So, to fill the summer doldrums, Nashville Star has been bumped up to the big leagues -- NBC, on Monday nights -- for its fifth season. And, did I mention that part of the prize is a shameless piece of cross-promotion? The winner sings at the Olympics, broadcast, naturally, on NBC.
Anyhow, landing on Nashville Star -- and even winning -- is a career crapshoot: Miranda Lambert's done OK, but you'd have to be a dedicated county-fair-goer to keep up with the rest. And just like American Idol, the best entertainment is often with the also-rans.
The two-hour premiere killed 30 minutes with creepy Billy Ray Cyrus celebrating America, its armed forces and the teary auditions. (Cyrus' streaky hair and plastic face freak me out. Not to mention his manic stage delivery which shifts between wooden and overly enthusiastic.)
We got our three judges seated: crooner and rodeo wife, Jewel; country caricature John Rich; and songwriter Jeffrey Steele. "Jeffrey Steele" is this close to a porn name, and it's as fake as the dude's SoCal blond locks. His surf-bum/weekend-biker/oily Richard Branson vibe is also weirding me out, as is his tendency to show support for singers by making "touchdowns" with his arms during their performances. Also, in the negative column: He's written too many Rascal Flatts songs.

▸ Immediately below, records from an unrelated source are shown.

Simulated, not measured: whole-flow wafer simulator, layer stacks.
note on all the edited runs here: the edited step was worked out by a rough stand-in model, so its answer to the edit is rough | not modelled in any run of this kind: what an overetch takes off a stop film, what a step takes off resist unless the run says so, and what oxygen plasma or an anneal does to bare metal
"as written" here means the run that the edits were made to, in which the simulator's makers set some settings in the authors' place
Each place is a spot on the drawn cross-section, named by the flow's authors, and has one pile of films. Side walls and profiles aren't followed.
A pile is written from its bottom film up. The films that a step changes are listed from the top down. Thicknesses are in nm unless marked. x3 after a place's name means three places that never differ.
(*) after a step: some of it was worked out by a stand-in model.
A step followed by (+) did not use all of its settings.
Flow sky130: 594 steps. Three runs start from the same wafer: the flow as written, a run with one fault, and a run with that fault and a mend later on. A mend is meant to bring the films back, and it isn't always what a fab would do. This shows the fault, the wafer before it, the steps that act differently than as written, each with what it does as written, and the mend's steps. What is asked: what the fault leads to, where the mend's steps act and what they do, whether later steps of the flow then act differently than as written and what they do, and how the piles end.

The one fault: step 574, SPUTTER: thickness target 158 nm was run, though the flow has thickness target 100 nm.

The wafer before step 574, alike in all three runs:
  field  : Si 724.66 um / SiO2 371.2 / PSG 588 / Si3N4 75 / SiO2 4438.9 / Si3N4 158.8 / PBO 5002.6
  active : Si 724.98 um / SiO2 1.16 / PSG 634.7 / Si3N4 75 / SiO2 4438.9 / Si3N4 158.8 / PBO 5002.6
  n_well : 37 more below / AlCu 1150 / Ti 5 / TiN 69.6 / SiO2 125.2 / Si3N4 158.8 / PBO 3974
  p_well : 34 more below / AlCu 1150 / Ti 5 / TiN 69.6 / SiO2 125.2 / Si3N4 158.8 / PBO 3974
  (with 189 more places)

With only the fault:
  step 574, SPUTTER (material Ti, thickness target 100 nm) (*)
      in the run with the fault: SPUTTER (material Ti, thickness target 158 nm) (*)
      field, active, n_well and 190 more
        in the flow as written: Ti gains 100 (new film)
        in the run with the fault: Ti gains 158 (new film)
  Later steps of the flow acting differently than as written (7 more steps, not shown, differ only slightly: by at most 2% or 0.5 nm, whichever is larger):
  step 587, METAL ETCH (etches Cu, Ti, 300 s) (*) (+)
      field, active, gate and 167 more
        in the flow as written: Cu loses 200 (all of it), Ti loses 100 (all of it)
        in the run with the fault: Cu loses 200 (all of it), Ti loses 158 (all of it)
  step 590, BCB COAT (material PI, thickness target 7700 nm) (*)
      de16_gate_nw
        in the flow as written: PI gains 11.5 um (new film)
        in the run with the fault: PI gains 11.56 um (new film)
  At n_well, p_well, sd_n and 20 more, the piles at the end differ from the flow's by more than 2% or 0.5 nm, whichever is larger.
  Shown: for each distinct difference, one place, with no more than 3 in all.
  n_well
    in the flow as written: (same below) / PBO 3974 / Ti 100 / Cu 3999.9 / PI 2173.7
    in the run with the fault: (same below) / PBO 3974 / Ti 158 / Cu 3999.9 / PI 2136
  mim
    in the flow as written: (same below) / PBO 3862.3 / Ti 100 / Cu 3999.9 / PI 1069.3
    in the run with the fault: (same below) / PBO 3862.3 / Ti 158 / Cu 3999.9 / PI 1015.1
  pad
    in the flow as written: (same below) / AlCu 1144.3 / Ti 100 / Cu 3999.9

On the upside, I like that the judges were universally free to criticize -- none of that Paula-only-makes-nice stuff -- and inexplicably, each had their guitar with them.
We get off to a bad singing start with a group rendition of "Life Is a Highway," which, for my money, is a pop-rock song, and doesn't get anymore country when 13 people sing it at once.
The lucky 13 were the proverbial mixed-bag: a black guy, a Latino dude, a full-figured gal, an emo guy with purple hair; some were way young, others were way old. There was less diversity in how they sounded, since contemporary country has the grim task of flattening out everything into a bland pop-rock tune with splash of steel guitar.
Way out on a limb was the trio Third Town (worst name ever!), who had great harmonies, but did a jokey version of "Elvira" that would have brought down the house 30 years ago on HeeHaw. They likely won't last the month.
Also probably in trouble: Alyson, the Reba-ish gal, who put a 1980s sequins-and-tight-fittin'-jeans spin on "Suds in the Bucket"; Tommy the sailorman; and Justin, the male model who sang "Drops of Jupiter" (he's cool modeling underwear, so maybe the Janice Dickinson show will take him in). I wouldn't bet the farm on the teen-girl duo, Laura and Sophie, or the teen-girl trio Pearl Heart. Nice vocals, sweet smiles but no sparkle or stage gifts. Come back in five years.
My early favorite is Gabe Garcia, who has a great old-school country voice (and that's how I roll). Picking a Strait classic was a no-brainer, but I like to see him wrap those resonant tones around less obvious song choices.
The mono-named Coffey should do well: He's good-looking, has a nice sound and country music loves to congratulate itself on its few black voices. (Truth is, there are decades of real-life C&W tradition and cross-over among African Americans and Hispanics, but little of it makes the golden zone seemingly reserved for the white-bread stars.)
I also like Melissa, owner of a big body and a bigger voice: She was comfortable in both. She took on Bonnie Raitt's signature tune, "People Are Talking," and triumphed.
Typically, my top three are the underdogs, at least when matched against how Nashville stardom works: two minorities and an older, overweight woman. We'll just see how out of step I am once America starts phoning in.